He was commissioned into the Argyll and Sutherland Highlanders in February 1914, when the regiment was at Fort George.
When the Argylls were the first British soldiers to land on French soil, on August 11th 1914, Brigadier Stewart was in command of number one platoon. – at 18, he was the youngest officer in the Army and also the first British officer to land on French soil. He was mentioned in the first despatch of the war.
Still displayed on a wall at Achnacone is the small sword issued to Brigadier Stewart at the start of the war. The sword played it’s part in one incident – when leading a charge, he fell. The platoon sergeant, leaning over him, expecting a casualty, said, “poor kid” – to be faced with the response “I only tripped over my sword”.
He was severely wounded in May 1916, becoming fit again in the spring of 1917. He was at once seconded to serve with the Machine Gun Corps, later serving with the Tank Corps.
Brigadier Stewart was posted to the headquarters of the Tank Corps in France as GS03 to the celebrated Col. J.F.C. Fuller, Chief of Staff. He accompanied General Ellis at the Battle of Cambrai, taking part in the first ever tank attack.
During the retreat from Mons he managed to commandeer a train, ordering the driver to head back down the line. He and his men fell asleep and woke up to find they were past the British lines and almost in Paris.
In 1915 he was awarded the MC and the bar to the MC was awarded in 1917. He was mentioned in despatches again in 1917.
After the war he spent some time on the depot staff at the regimental headquarters at Stirling Castle. There he followed service overseas in the West Indies, Peking, Hong Kong and India. In Peking he was a member of the Legation Guard.
He returned to command the depot at Stirling between 1934 and 38. He made various innovations – among the most popular being hot water and a cup of tea for soldiers after lunch.
In 1940 he was appointed to command the second battalion. He served with great distinction in the short lived Malayan campaign in 1941/42.

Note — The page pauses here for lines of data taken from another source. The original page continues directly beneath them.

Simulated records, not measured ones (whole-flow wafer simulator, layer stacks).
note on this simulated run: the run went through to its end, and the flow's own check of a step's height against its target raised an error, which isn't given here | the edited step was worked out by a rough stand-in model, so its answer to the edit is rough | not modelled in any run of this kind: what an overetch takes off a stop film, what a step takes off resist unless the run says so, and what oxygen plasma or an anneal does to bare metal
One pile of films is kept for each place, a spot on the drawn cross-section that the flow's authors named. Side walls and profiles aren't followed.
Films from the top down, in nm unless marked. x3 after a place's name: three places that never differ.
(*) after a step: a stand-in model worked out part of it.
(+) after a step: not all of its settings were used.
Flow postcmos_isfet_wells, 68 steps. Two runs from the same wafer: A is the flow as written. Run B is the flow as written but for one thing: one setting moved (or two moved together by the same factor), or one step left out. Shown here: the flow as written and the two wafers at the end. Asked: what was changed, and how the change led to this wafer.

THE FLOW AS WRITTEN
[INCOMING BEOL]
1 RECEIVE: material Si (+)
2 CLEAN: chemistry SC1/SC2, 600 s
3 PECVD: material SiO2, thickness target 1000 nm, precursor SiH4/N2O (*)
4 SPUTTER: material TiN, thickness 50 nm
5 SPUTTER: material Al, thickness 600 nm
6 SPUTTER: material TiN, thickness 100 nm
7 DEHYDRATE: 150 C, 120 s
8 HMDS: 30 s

On arriving in Malaya, he began to instruct his men in jungle warfare, developing the tactics of encircling the enemy and then driving them up against a road block – a technique much used by the Japanese.
The Argylls were the last troops to cross into Singapore, having first held the causeway for other troops to pass. As they marched across, two pipers played “Wi a Hundred Pipers” and “Highland Laddie”, the battalions march past.
At Girk road a single company of the Argylls under Brigadier Stewart held an entire Japanese regiment at bay for three days.
The late General Mansobu Tsuje, then a young staff colonel with the 25th army later described the bravery and skill of the Argylls, which, he said, was a credit to the reputation of the British Army.
In Singapore, Brigadier Stewart ordered the enrolment of Royal Marines who had survived the sinking of ships off the island – these men inevitably became known as the Plymouth Argylls.
A few days before the fall of Singapore, General Wavell, Supreme Commander in the South West Pacific, ordered Brigadier Stewart to be flown out to report to him in person on the true state of affairs in the Malayan peninsula and about the impossible situation in which the British Army found itself.
Because Brigadier Stewart was flown out early, he was not taken prisoner. But many of his men were and were forced to work on the notorious Burma Railway.
Brigadier Stewart leadership in Malaya in the following terms, “If all units in Malaya had been trained and led with the same foresight and imagination that Brigadier Stewart showed in the training of his Battalion the story of the campaign might have been different. It was the realisation of this that led me to order Brigadier Stewart’s return to India …. to impart his knowledge and ideas to units preparing for the return match with the Japanese”.
Brigadier Stewart was awarded the DSO and became a full colonel in 1942. On his return to the UK he was appointed chief instructor at the School of Infantry at Barnard Castle in County Durham. His last appointment before retiring was as Commander of 144 Infantry Brigade in 1945.
He retired in 1947 at the age of 52, returning to Achnacone. His father had died a short time previously and this influenced the Brigadier’s decision to retire.
He set about building up the estate, and was to become well known in farming circles. He was president of the National Farmers Union, and as recently as the mid 1970’s was still presenting papers on agricultural maters. He tried several experiments on the 2,000 acres of Achnacone, for example in-wintered sheep.
When the Argylls were under threat of the axe in the early 1970’s Brigadier Stewart played an active part in the successful “Save the Argylls” campaign. He even sited a booth at the Ballachulish ferry, asking people to sign the petition.
Brigadier Stewart and his wife, Ursula Morley Fletcher, were active in many charities in Argyll. Mrs Stewart predeceased her husband in 1969.
Brigadier Stewart was a life-long member, former president, and honorary president of the Stewart Society. He will be much missed by that Society.
Mr Douglas Stewart, secretary, described Brigadier Stewart as the “pater familias” of the society. He had a fund of knowledge about the Appin Stewarts, and translated that into always welcoming visitors to Appin. He gave freely of his time and knowledge to the Stewart Society.
Brigadier Stewart was on two occasions chief Steward at the Argyllshire Gathering.
The funeral, held on a clear, sunny day at Portnacroish, was very well attended with many mourners standing outside the church for the service. Officiating were the Rev. David Day, the Very Rev. George Henderson, Bishop of Argyll and the Isles, Provost MacLean, the Rev. Michael Hickford. At the Brigadier’s request, the Rev. Walter Ritchie of the Church of Scotland read the second lesson. The address was given by the Lord MacLean of Duart.
Major Eric Moss piped the coffin from the Church and played a lament at the burial. The Stewart Society’s banner was unfurled by Captain Rennie Stewart, RN.
Brigadier Stewart is survived by his daughter Mrs Cherry Steuart Fothringham and grandsons Patrick, Charles and Ian Steuart Fothringham.